Offers a comparative study of representations of the Tôkaidô road, the most important route of Japan during the Edo (1600-1868) and Meiji (1868-1912) eras.
Written by the foremost authority of the era on Oriental archeology and art, this extremely influential book offers a brief but concise introduction to Asian art. First published in 1883, it responded to a vogue in Western culture for a growing awareness and appreciation of Japanese artistic expressions of beauty and philosophy — a perspective that remains fresh and valid. Author Kakuzo Okakura (1862–1913) was a co-founder of the Tokyo Fine Art School (now known as Tokyo National University of Fine Arts and Music) and a curator of Oriental art at Boston’s Museum of Fine Arts. He also wrote The Book of Tea, and together with this volume, his writings rank among the most widely read English-language works about Japan. Ideals of the East wrought profound effects on the Western understanding of the internal consistencies and strengths of East Asian aesthetic traditions. One of its major themes, the connections between spirituality and the evolution of Asian art, provided English-speaking people with the earliest lucid account of Zen Buddhism and its relation to the arts.
This book, a valuable introduction to the Bauhaus movement, is generously illustrated with examples of students' experiments and typical contemporary achievements. The text also contains an autobiographical sketch.
Hiroshige 69 Stations of the Nakasendo by Cristina Berna,Eric Thomsen Pdf
Come on the journey from Edo, modern day Tokyo, to Kyoto, as experienced by Utagawa Hiroshige in, when he travelled the Tokaido road to participate in 1832 an important procession in Kyoto. There were 69 post stations along this other, parallel road over the mountains, apart from the start and terminus, in all 70 prints, which are all here in the order from Edo to Kyoto, but one station has two prints, so in total 71 prints in the Nakasendo. These were the most popular print series ever made in Japan. They were even more popular than Hokusais series Thirty-six Views of Mount Fuji, which had been recently published and which had influenced Hiroshige tremendously. It is possible to travel the same road today and some villages are still looking quite like they did back then. The postal stations were constructed between 1601 and 1624.
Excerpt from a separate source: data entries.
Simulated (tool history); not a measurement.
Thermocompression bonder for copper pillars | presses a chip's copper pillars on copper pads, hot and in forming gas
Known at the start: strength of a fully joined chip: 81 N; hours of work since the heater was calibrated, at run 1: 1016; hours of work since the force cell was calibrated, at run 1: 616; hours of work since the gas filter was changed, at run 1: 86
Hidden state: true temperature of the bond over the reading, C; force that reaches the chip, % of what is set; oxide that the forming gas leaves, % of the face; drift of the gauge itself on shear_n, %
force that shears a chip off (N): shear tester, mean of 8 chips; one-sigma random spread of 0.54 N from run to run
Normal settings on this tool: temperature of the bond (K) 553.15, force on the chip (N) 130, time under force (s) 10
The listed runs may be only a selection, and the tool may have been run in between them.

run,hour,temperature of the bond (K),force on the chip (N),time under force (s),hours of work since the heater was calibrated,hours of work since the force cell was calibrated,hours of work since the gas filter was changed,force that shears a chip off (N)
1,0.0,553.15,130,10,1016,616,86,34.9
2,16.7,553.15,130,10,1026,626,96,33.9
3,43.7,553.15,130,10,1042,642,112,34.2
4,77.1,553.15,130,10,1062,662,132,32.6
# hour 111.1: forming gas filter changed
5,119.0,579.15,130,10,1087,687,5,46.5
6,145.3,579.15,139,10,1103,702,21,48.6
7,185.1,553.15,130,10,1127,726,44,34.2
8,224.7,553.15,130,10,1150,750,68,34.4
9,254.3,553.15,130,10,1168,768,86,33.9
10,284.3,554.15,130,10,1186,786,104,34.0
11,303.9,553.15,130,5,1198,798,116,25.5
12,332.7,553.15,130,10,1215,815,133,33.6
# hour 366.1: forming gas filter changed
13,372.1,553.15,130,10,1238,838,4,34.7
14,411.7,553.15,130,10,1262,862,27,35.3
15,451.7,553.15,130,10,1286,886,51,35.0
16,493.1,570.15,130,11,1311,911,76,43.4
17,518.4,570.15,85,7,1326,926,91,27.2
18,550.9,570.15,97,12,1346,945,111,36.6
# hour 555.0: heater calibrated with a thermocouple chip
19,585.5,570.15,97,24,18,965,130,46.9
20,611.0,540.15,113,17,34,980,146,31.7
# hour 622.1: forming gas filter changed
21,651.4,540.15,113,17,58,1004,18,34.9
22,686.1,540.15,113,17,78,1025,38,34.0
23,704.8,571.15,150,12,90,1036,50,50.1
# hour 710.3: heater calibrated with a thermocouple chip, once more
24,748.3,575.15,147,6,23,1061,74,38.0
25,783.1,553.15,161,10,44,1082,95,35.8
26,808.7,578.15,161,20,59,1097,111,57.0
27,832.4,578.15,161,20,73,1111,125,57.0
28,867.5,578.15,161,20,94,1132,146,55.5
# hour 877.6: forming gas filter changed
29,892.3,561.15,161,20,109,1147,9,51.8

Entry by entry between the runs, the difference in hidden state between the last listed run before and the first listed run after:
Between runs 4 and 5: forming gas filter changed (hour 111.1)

As countries across Asia continue to rise and become more assertive global powers, the role that Higher Education has played, and continues to play, in this process is an issue of growing pertinence. Furthermore, understanding the relationship between Europe and Asia fostered by historical and contemporary knowledge transfer, including Higher Education, is crucial to analysing and encouraging the progress of both regional integration and inter-regional cooperation. With a specific focus on international Higher Education, European Studies in Asia investigates knowledge transfer and channels of learning between Europe and Asia from historical, contemporary and teaching perspectives. The book examines a selection of significant historical precedents of intellectual dialogue between the two regions and, in turn, explores contemporary cross-regional discourses both inside and outside of the official frameworks of the European Union (EU) and the Asia--Europe Meetings (ASEM). Drawing on extensive case studies based on many of his own teaching experiences, Georg Wiessala addresses key questions, such as the nature and construction of the European Studies in Asia curriculum; aspects of ‘values’, co-constructed learning and adult pedagogy in the discipline of European Studies in Asia; the politics of Asian host cultures, the ‘internationalization’ of Asian Higher Education and the experiences and expectations of tertiary sector students of this subject in Asia, Australia and New Zealand. In doing so, the author articulates a range of outcomes for the further development of Higher Education cooperation agendas between Asia and Europe, in the discipline of European Studies, and in related fields such as International Relations. This case study-led book makes an original and novel contribution to our understanding of European Studies in Asia. As such, it will be of great interest to students and scholars of Asian Education, Comparative Education, European Studies and International Relations.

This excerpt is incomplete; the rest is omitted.